Kind off late to the party but recently built an AR10 in 6.5 CM. I have had issues with the Elftmann trigger since I have first attempted to use it. My original issue was my BCG would not cycle fully and get hung up. My issue ,I had the trigger poundage adjustment screw to far out and was catching the BCG, fixed.

Second issue was light primer strikes. Found out my set screws onto the bottom plate were not tight enough. Thought that fixed it. Went to range a couple days ago and ran 125 gr. Winchester, 25 rounds without an issue. Went to a 143 ELD X in Hornady precision hunter and the light primer strikes came back.
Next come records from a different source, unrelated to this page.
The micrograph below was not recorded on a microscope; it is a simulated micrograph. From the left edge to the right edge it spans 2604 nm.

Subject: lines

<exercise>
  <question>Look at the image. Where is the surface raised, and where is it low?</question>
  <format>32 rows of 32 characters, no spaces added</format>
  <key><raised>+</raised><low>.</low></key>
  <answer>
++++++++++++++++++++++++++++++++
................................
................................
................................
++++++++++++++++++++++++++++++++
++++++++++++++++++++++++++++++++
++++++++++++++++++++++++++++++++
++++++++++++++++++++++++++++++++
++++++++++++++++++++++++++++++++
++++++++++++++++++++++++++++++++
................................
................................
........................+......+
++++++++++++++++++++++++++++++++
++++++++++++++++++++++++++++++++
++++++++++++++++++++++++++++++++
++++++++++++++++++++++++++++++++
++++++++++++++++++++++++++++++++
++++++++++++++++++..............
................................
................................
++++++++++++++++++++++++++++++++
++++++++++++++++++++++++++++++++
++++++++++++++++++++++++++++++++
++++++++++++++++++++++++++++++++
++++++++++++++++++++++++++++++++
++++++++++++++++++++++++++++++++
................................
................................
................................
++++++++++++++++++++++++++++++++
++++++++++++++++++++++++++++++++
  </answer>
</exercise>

I actually got to speak with Art at Elftmann and after explaining the sound it makes on the primer strikes with no ignition as a twangy spring sound he said that the BCG is to blame as it is not fully engaging the trigger each time and I am only getting an 85% strike from hammer. I am lost on that one but I also am not a smith or highly educated in AR platforms. If I am manually putting a round in the chamber with the discharge handle, pulling it fully to the rear shouldn't that fully engage the trigger? I had light strikes after manual and as well after a normal cycle after a successful shot. It did eject the spent brass. Do you think this is a BCG issue, Trigger issue or possibly the bolt not seating 100% and the light primer strike due to the minutely larger grain bullet not letting it seat correctly.

Thanks for any help or advice you might have. I am way past my knowledge at this point.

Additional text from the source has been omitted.